We want meaningful work to occur so badly we sometimes convince ourselves that the mere words being spoken aloud are enough, that if only we cast the right spell knowledge will automatically pass to the students. Teachers caught in this deception are often disappointed when they get a look at the students’ tests or papers.

“I can’t believe everyone did so poorly,” they’ll mutter. “We talked all about this in class!”

No, you talked about it in class. No one else did a thing.

I saw a teacher in my building the other day reading to the class. It was first period, early in the morning, and the students could barely keep their eyes open. The teacher had clearly made the calculation that the students would never read on their own, so she decided to do it for them.

Lord knows I’ve found myself in that situation. And bless the teacher’s heart—she was willing to work extra hard for what she thought was the good of the students. But is reading to your sleeping students for thirty minutes good for them? C’mon. No way. You’ll get a sore jaw for your trouble and not much else.

So how do you avoid reducing your students to a passive audience? Well, I think there are a lot of structural causes that are beyond the teacher’s control. For one thing, school starts way too early. Way too early. It’s one of the stupidest things about school. Anybody who knows anything about adolescent sleep will tell you that, but no, we persist with this ridiculous—actually, okay, I’m gonna stop there for now. Let’s talk about sleep later.

But okay, aside from better sleep, what else? That teacher was reaping the problems inherent to a certain mindset: that the teacher is the knower who possesses all the knowledge, while the students are empty and require the teacher to fill them up with skills and information. This is how most teachers structure their class, whether they are aware of it or not. They don’t always have much choice, of course—this is the same mindset of the standardized testing system teachers are required to take part in—but it’s destructive.

I’ve found, too, that teachers sometimes develop a martyr complex. They’re so used to working so hard and sacrificing so much for their job that they start to see those things—hard work, sacrifice—as inherently good, as noble no matter what outcomes they are in service of. This is why it’s so easy for politicians or principals to take advantage of teachers, and why teachers end up reading all morning to their sleeping class. They start to think that their suffering is a precondition of student success.

But relinquishing perceived authority can be scary! Believe me, I know. By spending as much time as possible at the front of the room speaking authoritatively to your silent students, it feels like you are reducing the chances the class will slip into chaos. By jamming as many facts into your students’ heads as you can, it feels like you’re accelerating their learning. But these are illusions. This learning is not real. Like a mirage in the desert, the closer you approach it, the more completely it will vanish.

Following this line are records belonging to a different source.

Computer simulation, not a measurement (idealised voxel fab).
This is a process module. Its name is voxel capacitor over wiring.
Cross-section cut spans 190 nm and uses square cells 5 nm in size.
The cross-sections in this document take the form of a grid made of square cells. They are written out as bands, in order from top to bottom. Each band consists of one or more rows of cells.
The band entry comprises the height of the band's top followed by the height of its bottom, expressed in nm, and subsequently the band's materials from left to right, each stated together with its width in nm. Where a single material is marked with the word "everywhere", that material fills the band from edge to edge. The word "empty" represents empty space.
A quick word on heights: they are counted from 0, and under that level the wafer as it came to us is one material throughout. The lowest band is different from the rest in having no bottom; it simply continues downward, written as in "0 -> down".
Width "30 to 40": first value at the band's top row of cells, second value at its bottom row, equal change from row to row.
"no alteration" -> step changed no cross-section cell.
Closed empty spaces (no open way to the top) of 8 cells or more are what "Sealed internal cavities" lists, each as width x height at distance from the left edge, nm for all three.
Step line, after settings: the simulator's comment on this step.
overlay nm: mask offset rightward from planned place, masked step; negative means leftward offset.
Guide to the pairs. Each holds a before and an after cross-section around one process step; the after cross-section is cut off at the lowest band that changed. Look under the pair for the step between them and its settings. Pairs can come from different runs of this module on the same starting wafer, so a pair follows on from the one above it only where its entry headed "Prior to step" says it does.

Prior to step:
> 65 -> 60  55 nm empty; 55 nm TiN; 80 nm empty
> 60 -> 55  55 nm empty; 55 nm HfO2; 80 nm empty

To really do any good in your room, you have to see your students as active subjects of their own education, not passive objects. With this change will come discomfort—discomfort with the possibility that class on any individual day won’t go perfectly. You have to learn to actually…trust your students!

Okay, what does that look like?

Just take literacy for example: I’m really not down with having every student in your class read the same book. Just think of all the problems that arise from that plan: some kids will be bored by the subject, some will find it too difficult, others too easy. Some will inevitably fall fifty pages behind the class and immediately just give up. Some will, for whatever reason, absolutely despise Catcher in the Rye and resent you for subjecting them to it—some might even conclude it’s all books they hate, rather than just this particular one.

And even beyond all that, does this have anything in common with reading outside of school? A person handing you a book, telling you to read thirty pages, and then quizzing you on the characters? Hell no.

So what instead? Let the students choose what book they want to read. Let them read about stuff they actually care about, whether that’s golden retrievers or Kobe Bryant. Let them read books at their reading level, whether that’s college level or third grade. Teach them how to gather information from a book based on its cover, the blurbs, the summary on the back, word of mouth, the first ten pages. If they find they hate it, let them pick a new one. In short, teach them how to find books for themselves, to create an identity as a reader. Believe me, this will serve them long after they’ve left your class.

We also do this horrible thing where we teach kids to read when they’re six and then never again for the rest of their lives. Some people literally don’t know the strategies that great readers perform intuitively— how to monitor their own comprehension, when to reread a line or paragraph, how to use context clues and background knowledge, etc. This is why they hate to read, why despite their possibly best efforts they retain practically nothing on the page (it doesn’t help that standardized test prep reinforces the worst tendencies). Make these strategies the heart of your class, celebrate effort rather than knowing things, and watch how students who claim to hate reading start taking the book home with them to read on the El or before bed. Will it be a little uncomfortable at first, as every student opens a different book, including books you yourself have never read? Will it be impossible to quiz or test them all the time? Yes, and yes. Lean into it.

In short, create the conditions necessary for your students’ success. Stop trying to perform it yourself.

It might be daunting at first, but I promise any effort in this direction will be repaid one hundred times over.